The five serious flaws of Bowles-Simpson
Yesterday, a selection of past members of the Bowles-Simpson commission, anti-deficit groups like the Peterson Foundation and the Committee for a Responsible Federal Budget, and a handful of retired politicians launched the Fix the Debt Campaign in order to push a deficit reduction package in line with the original Bowles-Simpson framework (full disclosure: I served on the Bowles-Simpson commission staff in fall 2010). The event was characterized by high-minded rhetoric about coming together and solving problems and little in the way of specific policies, a reflection of the fact that in the year-and-a-half since its initial release, the Bowles-Simpson proposal has become more a symbol of seriousness and bipartisanship than an actual set of discrete recommendations that can be analyzed. This is unfortunate because the proposal itself is pretty detailed, and although it has some good components, it also has some major flaws that—without serious revision—should render it an inappropriate template for deficit reduction.

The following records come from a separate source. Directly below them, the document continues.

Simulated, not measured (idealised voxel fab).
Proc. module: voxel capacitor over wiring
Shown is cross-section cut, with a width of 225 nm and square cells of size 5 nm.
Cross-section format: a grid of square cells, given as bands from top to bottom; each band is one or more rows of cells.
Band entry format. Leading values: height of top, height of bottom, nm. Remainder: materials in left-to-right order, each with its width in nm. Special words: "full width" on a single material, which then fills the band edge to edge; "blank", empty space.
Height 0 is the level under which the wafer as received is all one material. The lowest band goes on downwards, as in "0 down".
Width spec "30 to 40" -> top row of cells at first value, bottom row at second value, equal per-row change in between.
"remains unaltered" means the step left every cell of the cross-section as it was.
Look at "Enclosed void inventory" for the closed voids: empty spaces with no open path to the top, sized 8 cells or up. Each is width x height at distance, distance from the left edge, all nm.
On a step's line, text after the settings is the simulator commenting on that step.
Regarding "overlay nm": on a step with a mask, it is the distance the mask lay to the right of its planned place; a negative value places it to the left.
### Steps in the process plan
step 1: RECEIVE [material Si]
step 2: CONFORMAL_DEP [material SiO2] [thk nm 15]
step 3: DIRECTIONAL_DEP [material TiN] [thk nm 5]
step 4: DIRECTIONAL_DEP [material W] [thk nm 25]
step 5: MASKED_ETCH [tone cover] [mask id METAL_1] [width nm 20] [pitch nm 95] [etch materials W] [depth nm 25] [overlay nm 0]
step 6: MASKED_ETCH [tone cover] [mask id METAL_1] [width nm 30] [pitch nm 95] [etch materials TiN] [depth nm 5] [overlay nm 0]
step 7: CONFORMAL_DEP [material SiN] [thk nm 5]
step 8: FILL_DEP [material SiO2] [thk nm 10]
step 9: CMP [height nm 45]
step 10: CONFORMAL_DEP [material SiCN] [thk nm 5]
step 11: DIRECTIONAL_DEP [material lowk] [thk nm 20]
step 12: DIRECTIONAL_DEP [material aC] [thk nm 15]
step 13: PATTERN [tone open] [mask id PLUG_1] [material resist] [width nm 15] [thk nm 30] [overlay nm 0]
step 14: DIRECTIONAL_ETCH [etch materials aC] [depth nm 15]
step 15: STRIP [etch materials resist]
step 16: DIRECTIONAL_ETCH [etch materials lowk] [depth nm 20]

1) It would weaken the economy by cutting way too fast
The proposal admits that Congress should not cut too soon “in order to avoid shocking the fragile economy,” but addresses this by “waiting until 2012 to begin enacting programmatic spending cuts, and waiting until fiscal year 2013 before making large nominal cuts.” Given the current weak state of the economy, it’s clear that this timetable was way off. But it’s not like this was unexpected: In Aug. 2010 (three months before the Bowles-Simpson proposal was released) the Congressional Budget Office projected that the unemployment rate would be still be 8.4 percent in fiscal year 2012. Of course, it was possible that the economy would outperform this projection, but it was also possible it would underperform. Given this uncertainty, the proposal should have included an economic trigger and not just a simple-minded timeline—for example, the cuts would only take effect if the economy was experiencing healthy growth and well on its way to full recovery. At the time, EPI had recommended this trigger be set at 6 percent unemployment for six months, which in retrospect looks quite prescient.
2) It had an unbalanced ratio of spending cuts to revenue increases
The advertised ratio of spending cuts to revenue increases was 3-to-1. This isn’t totally accurate: Excluding interest savings (which are a function of both spending and revenue decisions) and including the additional revenue assumed in the baseline (i.e., the assumed conditions against which the proposal is measured) from the expiration of the high-income Bush tax cuts, the ratio was closer to 55-to-45.
But that’s still too heavily weighted towards spending cuts. Over the last two decades, budget deals have skimped on tax increases in favor of heavy spending cuts, and the most recent deal—the Budget Control Act—was 100 percent spending cuts. Furthermore, the Bush tax cuts themselves account for nearly half of the total debt accrued during this period. Finally, spending cuts exacerbate the massive and growing income inequality in this country by generally falling on middle- and low-income households (Paul Ryan’s budget, for example) while federal tax increases can be designed to ensure that high-income individuals pay their fair share.
3) A completely counterproductive and politically-driven revenue cap
As a policy matter, the revenue cap that Bowles-Simpson proposes—21 percent of GDP—makes no economic sense. Remember, deficit reduction packages are supposed to reduce the deficit. Yet this provision would “prevent” future Congresses from reducing the deficit through tax increases above 21 percent, which would effectively rule out the federal revenue levels that nearly every single other developed country already achieves—and that rising costs of health care provision all but guarantee the United States will need in coming decades. The best thing to say about this provision is that there isn’t an enforcement mechanism, which also suggests that even its authors didn’t think it was good policy.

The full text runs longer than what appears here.